Thousands of people crowded on to a small Alabama bridge on Sunday to commemorate the bloody confrontation 50 years ago between police and peaceful protesters that helped bring about the 1965 Voting Rights Act.
A day after President Barack Obama had walked atop the Edmund Pettus Bridge, many jammed shoulder to shoulder, as they recalled the civil rights struggle and walked in historic footsteps. Police said at least 15,000 to 20,000 people had joined the throng on and around the small bridge.
Obama and other leaders delivered spirited speeches in Selma on Saturday in remembrance of the violence that broke out on March 7, 1965, when police tear-gassed and beat peaceful marchers, who gatherer to protest voting restrictions and the fatal shooting of a black activist by police weeks earlier.
"Fifty years from 'Bloody Sunday,' our march is not yet finished. But we are getting closer," Obama said Saturday to a crowd estimated to be more than 40,000 strong.

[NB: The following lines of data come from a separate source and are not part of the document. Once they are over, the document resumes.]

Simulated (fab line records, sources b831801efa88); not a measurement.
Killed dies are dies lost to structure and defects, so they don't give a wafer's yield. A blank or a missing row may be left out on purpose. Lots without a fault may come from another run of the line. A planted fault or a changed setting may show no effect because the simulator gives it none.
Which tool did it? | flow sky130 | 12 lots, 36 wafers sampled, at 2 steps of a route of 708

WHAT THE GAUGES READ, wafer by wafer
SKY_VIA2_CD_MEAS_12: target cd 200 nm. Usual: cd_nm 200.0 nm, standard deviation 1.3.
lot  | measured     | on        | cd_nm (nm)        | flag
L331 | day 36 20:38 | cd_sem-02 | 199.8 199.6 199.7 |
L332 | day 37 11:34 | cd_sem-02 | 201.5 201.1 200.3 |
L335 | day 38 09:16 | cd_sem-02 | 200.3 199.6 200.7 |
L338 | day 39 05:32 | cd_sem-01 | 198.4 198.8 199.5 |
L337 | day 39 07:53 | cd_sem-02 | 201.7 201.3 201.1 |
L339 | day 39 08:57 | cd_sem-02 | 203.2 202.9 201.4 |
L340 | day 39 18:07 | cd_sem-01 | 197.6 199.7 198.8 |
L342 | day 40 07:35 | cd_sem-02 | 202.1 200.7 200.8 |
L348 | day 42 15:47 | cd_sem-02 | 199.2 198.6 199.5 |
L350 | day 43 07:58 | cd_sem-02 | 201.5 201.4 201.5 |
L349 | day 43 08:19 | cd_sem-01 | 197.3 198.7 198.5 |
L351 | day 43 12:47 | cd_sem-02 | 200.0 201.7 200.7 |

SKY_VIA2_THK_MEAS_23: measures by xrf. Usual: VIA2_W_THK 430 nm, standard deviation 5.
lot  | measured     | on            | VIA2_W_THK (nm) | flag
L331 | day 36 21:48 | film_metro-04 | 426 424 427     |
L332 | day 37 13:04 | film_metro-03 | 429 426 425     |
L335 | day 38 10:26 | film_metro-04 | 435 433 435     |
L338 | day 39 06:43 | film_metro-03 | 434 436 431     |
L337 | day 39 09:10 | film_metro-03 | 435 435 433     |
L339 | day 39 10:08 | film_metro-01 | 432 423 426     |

Sunday's events commemorating the 50th anniversary of "Bloody Sunday" kicked off with the Martin Luther and Coretta Scott King Unity Breakfast at Wallace Community College, followed by film screenings in the city. The city also honored President Lyndon Johnson, who signed the 1965 Voting Rights Act. His daughter, Luci Baines Johnson, accepted an award Sunday morning on his behalf.
"You remember how deeply Daddy cared about social justice and how hard he worked to make it happen," she said, as a crowd of hundreds gave the late president a standing ovation — some chanting, “L.B.J., L.B.J.”
Crowds gathered to watch Sunday morning’s service at Brown Chapel African Methodist Episcopal Church, where the march to Montgomery began in 1965. Inside, speakers — including outgoing Attorney General Eric Holder, Martin Luther King III and Jesse Jackson — expressed their optimism about steps the country has taken toward equality, but also said there was still work to be done.
“There’s something wrong with us purporting to support and practice democracy all over the globe and yet suppressing democracy at home,” said Martin Luther King III at the service. But he also echoed the sentiment of resolve and hope spread by his late father. “We’re gonna be alright, we’re not there yet,” he said.
Rev. Al Sharpton, Attorney General nominee Loretta Lynch, Homeland Security Secretary Jeh Johnson were also in attendance. Gwen Carr, the mother of a Staten Island man who died after he was put in a police chokehold last July, also sat in the pews of the historic church Sunday.
Holder focused on the Supreme Court’s 2013 decision that struck down the section of the celebrated Voting Rights Act that once required states with a history of voting suppression to get permission from the Justice Department before amending any voting laws. Holder said it is clear that voting rights are “under siege,” but vowed that he and the Justice Department will continue to ensure that “all Americans — young or old, rich or poor, famous or unknown; no matter who they are, where they’re from, what they look like, or whom they love — has an equal share in the American Dream.”
On the steps of the state capitol in Montgomery, Peggy Wallace, daughter of former Gov. George Wallace, did what she says her father should have done 50 years ago - she welcomed John Lewis home.
"Today, as his daughter and as a person of my own," said Wallace, "I want to do for you what my father should have done and recognize you for your humanity and for your dignity as a child of God, as a person of good will and character, and as a fellow Alabamian and say, ‘Welcome home.’"
On Monday morning marches will set off for the Alabama state Capitol in Montgomery with plans to arrive on Friday afternoon — the same spot where, five decades ago, Martin Luther King Jr. assured a crowd of 25,000 that racial equality and justice would eventually prevail.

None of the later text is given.